There’s nothing like a cup of freshly brewed hot black coffee in the morning to start a day. So much so that the Father of Music Johann Sebastian Bach even wrote “The Coffee Cantata” and announced: “Without a cup of hot coffee in the morning, I am like a roast goat.” It also reveals us the following historicity: (1) coffee had already established itself as a popular refreshing beverage in domestic as well as social firmament; and (2) the standard of taste as regards the principle of sentiment is universal in humankind beyond a divide of times and places. What a sense of connectivity to those living in the days of yore it is by the love of coffee!
The ubiquitous presence of Starbucks all over the world may be an cultural artifact of the 21st Century, signifying sleek urbaneness sometimes translated as being “uber cool,” belonging to our own time only. That is to say, anything out of different times is regarded as anachronistic, crude, or primitive if the divide of time gets bigger, whereas the counts of years on an evolutionary scale amounts to a microsecond on a twenty-four hour clock. Such example is illustrated in the diary of Samuel Pepys, an interesting English diarist who recorded the details of the 17th century everyday London life with wits and gusto that strikes the chords with the modern readers. Pepys commented on how he was being hooked on coffee until the inordinate consumption of the liquid caffeine made him feel sick. In fact, coffee shops are not the advent of our Internet Age. The first coffee shop in London was established in Oxford in 1652 with the proliferation of subsequent coffee houses where men of education and literary proclivities discussed business and social affairs. Beyond the British Isles into the grand continent of Europe across the Channel, coffee houses were burgeoning with artistic scenes in which musicians, writers, and painters commandeered their most favorite seats to proclaim them as their elbow rooms.
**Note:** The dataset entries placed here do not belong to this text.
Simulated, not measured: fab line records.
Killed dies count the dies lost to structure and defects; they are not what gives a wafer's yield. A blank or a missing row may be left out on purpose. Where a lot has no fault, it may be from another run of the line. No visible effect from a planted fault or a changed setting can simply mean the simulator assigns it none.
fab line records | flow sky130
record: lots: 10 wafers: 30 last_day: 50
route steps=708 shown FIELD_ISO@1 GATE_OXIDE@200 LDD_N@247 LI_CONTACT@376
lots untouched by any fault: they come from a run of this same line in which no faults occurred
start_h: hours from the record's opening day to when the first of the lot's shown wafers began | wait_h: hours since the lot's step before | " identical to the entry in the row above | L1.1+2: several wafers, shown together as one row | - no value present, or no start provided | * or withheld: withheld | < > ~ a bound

Pitchforked forward in time, I am back at my regular Starbucks store, sitting at my favorite table with pen to paper writing this essay. I look around and see people in modern attire but doing essentially same as their ancestors in a coffee house in days of yore: conversing, reading, and writing with coffee that seem to relax the constraints of everyday life in their respite. The whole scene brings me back to universal truth that something never changes, and that is what continues the humankind – through the love of coffee, as it were.